Tuesday, May 23, 2023

Word on the Street


Diminishing health benefits of living in cities for children and teens
Mar 2023, phys.org

The new Geoffrey West:

The research, by a global consortium of more than 1,500 researchers and physicians, analyzed height and weight data from 71 million children and adolescents (aged five to 19 years) across urban and rural areas of 200 countries from 1990 to 2020.

The new study found that in the 21st century, this urban height advantage shrank in most countries as a result of accelerating improvements in height for children and adolescents in rural areas.

Also, on average children living in cities had a slightly higher BMI than children in rural areas in 1990. 

But the reality is too complex to be summarized in a sentence: "The issue is not so much whether children live in cities or urban areas, but where the poor live, and whether governments are tackling growing inequalities with initiatives like supplementary incomes and free school meal programs."

via Imperial College London: Rachel Heap & Conrad Duncan, Diminishing benefits of urban living for the health of children and adolescents, Nature (2023). DOI: 10.1038/s41586-023-05772-8.


Collective forms of governance, infrastructural investments, collaboration all help societies last longer, study finds
Mar 2023, phys.org

Researchers examined 24 ancient cities in what's now Mexico and found that the cities that lasted the longest showed indications of collective forms of governance, infrastructural investments, and cooperation between households.

Early efforts to construct dense, interconnected residential spaces and the construction of large, central, open plazas were two of the factors that the authors found contributed to greater sustainability and importance of the early cities.

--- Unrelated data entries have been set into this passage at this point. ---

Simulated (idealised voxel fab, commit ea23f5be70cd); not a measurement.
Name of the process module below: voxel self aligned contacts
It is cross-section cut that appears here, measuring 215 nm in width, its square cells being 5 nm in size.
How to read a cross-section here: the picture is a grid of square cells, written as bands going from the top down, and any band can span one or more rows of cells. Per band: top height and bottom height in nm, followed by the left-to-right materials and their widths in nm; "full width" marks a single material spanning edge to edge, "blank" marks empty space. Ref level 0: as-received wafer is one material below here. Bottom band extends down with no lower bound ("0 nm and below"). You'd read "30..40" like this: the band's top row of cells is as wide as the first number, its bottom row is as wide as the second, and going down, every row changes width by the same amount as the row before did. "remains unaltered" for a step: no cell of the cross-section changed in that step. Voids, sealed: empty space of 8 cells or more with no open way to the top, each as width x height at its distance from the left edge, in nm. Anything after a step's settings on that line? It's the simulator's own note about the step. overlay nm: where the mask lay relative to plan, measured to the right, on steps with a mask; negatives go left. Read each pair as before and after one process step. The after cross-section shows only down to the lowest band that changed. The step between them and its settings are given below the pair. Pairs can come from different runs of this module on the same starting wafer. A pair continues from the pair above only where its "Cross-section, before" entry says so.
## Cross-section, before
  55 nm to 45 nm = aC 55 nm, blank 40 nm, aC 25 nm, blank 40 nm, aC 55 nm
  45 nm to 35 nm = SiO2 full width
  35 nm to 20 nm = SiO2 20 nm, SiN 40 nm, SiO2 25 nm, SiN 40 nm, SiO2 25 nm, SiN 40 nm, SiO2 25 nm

via Anthropology Field Museum in Chicago: Gary M. Feinman et al, Sustainability and duration of early central places in prehispanic Mesoamerica, Frontiers in Ecology and Evolution (2023). DOI: 10.3389/fevo.2023.1076740



Post Script:
Bordeaux town hall set on fire in France pension protests
Mar 2023, BBC News

More than a million people took to the streets across France, sparked by legislation raising the retirement age by two years to 64. ... 

I was intrigued by the way they (English-speaking BBC reporters translating French protesters) use this term -- The Street -- as if it were a bunch of people, like a badass crew: "The street has a legitimacy in France," said a protester in Nantes. "If Mr Macron can't remember this historic reality, I don't know what he is doing here".